I have a very large (hundreds of thousands) hashset of Customer objects in my database. Then I get a newly imported hashset of customer objects and have to check for every new object, if it is contained in the existing hashset. Performance is very important.
I cannot use the default Equalitycomparer as it needs to be compared based on only three properties. Also, I can't override the Equals and GetHashCode functions of the Customer class for other reasons. So I aimed for a custom EqualityComparer (I tried implementing IEqualityComparer or inheriting from EqualityComparer and overriding like you see below - both with the same end result).

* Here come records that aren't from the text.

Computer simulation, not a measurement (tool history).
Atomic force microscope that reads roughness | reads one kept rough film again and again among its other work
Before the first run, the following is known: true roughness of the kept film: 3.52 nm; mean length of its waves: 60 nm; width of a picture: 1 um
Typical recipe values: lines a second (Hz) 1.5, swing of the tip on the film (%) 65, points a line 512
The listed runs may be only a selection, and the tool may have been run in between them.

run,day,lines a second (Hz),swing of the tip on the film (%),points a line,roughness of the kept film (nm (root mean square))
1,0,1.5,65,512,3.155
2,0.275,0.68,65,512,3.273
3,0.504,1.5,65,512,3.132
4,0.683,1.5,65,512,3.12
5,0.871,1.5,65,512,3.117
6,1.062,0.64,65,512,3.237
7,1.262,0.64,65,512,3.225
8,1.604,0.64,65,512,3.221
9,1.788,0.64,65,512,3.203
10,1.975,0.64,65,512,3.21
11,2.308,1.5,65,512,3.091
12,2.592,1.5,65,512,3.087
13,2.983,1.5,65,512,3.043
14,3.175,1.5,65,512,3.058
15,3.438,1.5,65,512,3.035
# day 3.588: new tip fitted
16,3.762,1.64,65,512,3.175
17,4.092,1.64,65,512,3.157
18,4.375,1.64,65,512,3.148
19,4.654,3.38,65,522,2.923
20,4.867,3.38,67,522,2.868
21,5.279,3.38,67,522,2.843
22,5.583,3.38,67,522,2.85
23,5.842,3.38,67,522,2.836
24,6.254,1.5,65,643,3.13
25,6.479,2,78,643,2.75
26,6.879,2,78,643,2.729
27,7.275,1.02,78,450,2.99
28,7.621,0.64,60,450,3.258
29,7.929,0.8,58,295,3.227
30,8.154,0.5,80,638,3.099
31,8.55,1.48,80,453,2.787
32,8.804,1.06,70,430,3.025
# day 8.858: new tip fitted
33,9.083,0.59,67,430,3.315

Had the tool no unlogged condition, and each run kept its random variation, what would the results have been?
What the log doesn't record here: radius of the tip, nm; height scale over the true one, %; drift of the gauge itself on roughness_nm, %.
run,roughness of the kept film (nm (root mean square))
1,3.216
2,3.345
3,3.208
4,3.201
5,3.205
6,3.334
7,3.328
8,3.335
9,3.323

public class CustomerComparer : EqualityComparer<Customer>
{
public CustomerComparer(){ }
public override bool Equals(Customer x, Customer y)
{
return x != null &&
y != null &&
x.Name == y.Name &&
x.Description == y.Description &&
x.AdditionalInfo == y.AdditionalInfo
}
public override int GetHashCode(Customer obj)
{
var hashCode = -1885141022;
hashCode = hashCode * -1521134295 + EqualityComparer<string>.Default.GetHashCode(obj.Name);
hashCode = hashCode * -1521134295 + EqualityComparer<string>.Default.GetHashCode(obj.Description);
hashCode = hashCode * -1521134295 + EqualityComparer<string>.Default.GetHashCode(obj.AdditionalInfo);
return hashCode;
}
}
Now to my problem: When I use the default EqualityComparer, generally only the GetHashCode method of Customer is called and the performance for my use case is very good (1-2 seconds). When I use my custom EqualityComparer, the GetHashCode method is never called but always the Equals method. The performance for my use case is horrible (hours). See code below:
public void FilterImportedCustomers(ISet<Customer> dataBase, IEnumerable<Customer> imported){
var equalityComparer = new CustomerComparer();
foreach (var obj in imported){
//great performance, always calls Customer.GetHashCode
if (!dataBase.Contains(obj){
//...
}
//awful performance, only calls CustomerComparer.AreEqual
if (!dataBase.Contains(obj, equalityComparer))
//...
}
}
}
Does anyone have an idea, how I can solve this problem? That would be amazing, I'm really stuck trying to solve this huge performance problem.
EDIT :
I solved it by passing my EuqalityComparer when initializing the hashset! By using the constructor overload that takes an IEqualityComparer so var database = new HashSet(new CustomerComparer())
Thank you, guys!
I solved it by passing my EqualityComparer when initializing the hashset! Is used the constructor overload that takes an IEqualityComparer so var database = new HashSet(new CustomerComparer())
Thanks to Lee and NetMage who commented under my original post.